I’ve been on a tear with audiobooks recently so, without further ado, here are three I’ve finished in the last few weeks.
He Said/She Said
Synopsis: He Said/She Said follows Kit and Laura, alternating between their early days of dating to today, ten plus years’ married. Kit is a solar eclipse chaser and, at one of the first festivals where he invites Laura into the fold, Laura interrupts a rape. The repercussions of that rape and the interruption are continuing some fifteen years later when Kit breaks their years of hiding to travel for another eclipse, leaving Laura pregnant at home.
This is a book I probably should have done a bit more research on before diving in, though I’m not sure even that would have prepared me for this book. All I knew going in was that it was on Modern Mrs. Darcy’s Summer 2017 Reading Guide and it was about solar eclipse chasers—a timely choice since there was the total solar eclipse last summer in the United States. I actually tried to start the book a few times on Kindle but kept not being able to get into it before it was due at the library again. I finally gave up on reading it and reserved the audiobook.
And WOW was there a difference. Where I was feeling ambivalent about reading the book, the audiobook brought this thriller to life for me—the voices of Laura and Kit were chosen well and I’m a sucker for a novel set in Britain read with accents (really, I think any book set outside the United States is almost always better on audio for this reason). I was immediately sucked into Laura’s anxiety over her life in hiding with Kit, Kit’s near-obsession with chasing solar-eclipses now placing them at risk since the impending eclipse means he will be partially coming out of total hiding, like the sun moving out of the moon’s shadow—a metaphor that I suppose only works if solar eclipses lasted the years Kit and Laura have been in hiding.
I should probably have guessed from the title but the central action revolves around a rape accusation—a rape interrupted by Laura during an eclipse fifteen years prior. (Hence my suggestion that I probably should have done research on this one—all the trigger warnings for rape, misogyny, and gaslighting.) In an unexpected turn of events, Laura winds up befriending the victim, Beth, until that friendship places Laura and Kit’s lives in danger. As Kit and Laura tentatively step out of hiding, the events of that day and the players involved come crashing back into their lives.

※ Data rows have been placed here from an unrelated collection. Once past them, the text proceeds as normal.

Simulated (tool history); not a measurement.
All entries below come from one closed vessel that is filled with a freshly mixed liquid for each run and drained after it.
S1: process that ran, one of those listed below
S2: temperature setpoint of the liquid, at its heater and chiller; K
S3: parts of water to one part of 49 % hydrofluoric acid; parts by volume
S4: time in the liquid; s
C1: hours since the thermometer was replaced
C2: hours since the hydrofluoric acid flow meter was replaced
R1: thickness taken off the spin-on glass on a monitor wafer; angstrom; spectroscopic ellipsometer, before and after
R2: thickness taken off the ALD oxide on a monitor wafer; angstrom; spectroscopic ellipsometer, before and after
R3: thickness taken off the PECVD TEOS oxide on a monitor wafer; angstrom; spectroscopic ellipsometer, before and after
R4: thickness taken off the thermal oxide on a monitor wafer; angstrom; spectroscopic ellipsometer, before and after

I think I’ve said this before, but I’m pretty good at predicting where a book, movie, or show is going to go. It drives my boyfriend a little crazy when we’re watching something on television and I can predict what’s about to happen, sometimes down to the way the characters say whatever the big reveal is. He Said/She Said had more than one twist I found surprising—Kelly kept me on the edge of my seat and had twists that were shocking, though not so farfetched as to be implausible. Indeed, even what points Kelly was going to make—is she really going to suggest a woman would lie about rape? Is Men’s Rights really going to make an appearance in this book?—weren’t entirely clear through significant portions of the book. There were moments where I couldn’t stop myself from listening, even though I wasn’t sure if what was about to happen was going to make me angry. Kelly’s agenda wasn’t clear until almost the end of the book—something that is rare and made this book all the more gripping.
The majority of my “reading” of audiobooks is done in the car. The sign of an excellent audiobook is if I choose it over a physical book once I get home. I couldn’t put He Said/She Said down and wound up cleaning my entire house and eating meals staring into space just so I could keep the last half of the audiobook playing. I recommend this one if you can handle the triggers and may be re-listening to this one with the boyfriend if we have a long drive coming up.
Published: June 6, 2017 by Minotaur Books (@minotaur_books)
Author: Erin Kelly (@erinjelly)
Date read: February 17, 2018
Rating: 4 stars
We Are Okay
Synopsis: We Are Okay follows Marin, a college student at an unnamed college in New York as she prepares to stay in the dorms over the Winter Break. As you come to learn through Marin’s flashbacks and conversations with a high-school friend/possible former sweetheart who has come to visit, Marin has no other home, having lost her grandfather shortly before she was to start college. The novel explores the reaches of grief, though as the reader comes to understand, Marin’s grief is complicated by the complicated person she discovered her grandfather to be only upon his death.
I can see why this book was an award winner but for me it was sort of a mellow come-down since I started it the same day I finished He Said/She Said. It was good, but it wasn’t exciting—it’s a slow burn, one that never really ignited for me, though I think this is a book that is deserving of its accolades. I probably just wasn’t in the right place at the right time for this book since it is one to savor rather than devour, and I was in a devouring mood.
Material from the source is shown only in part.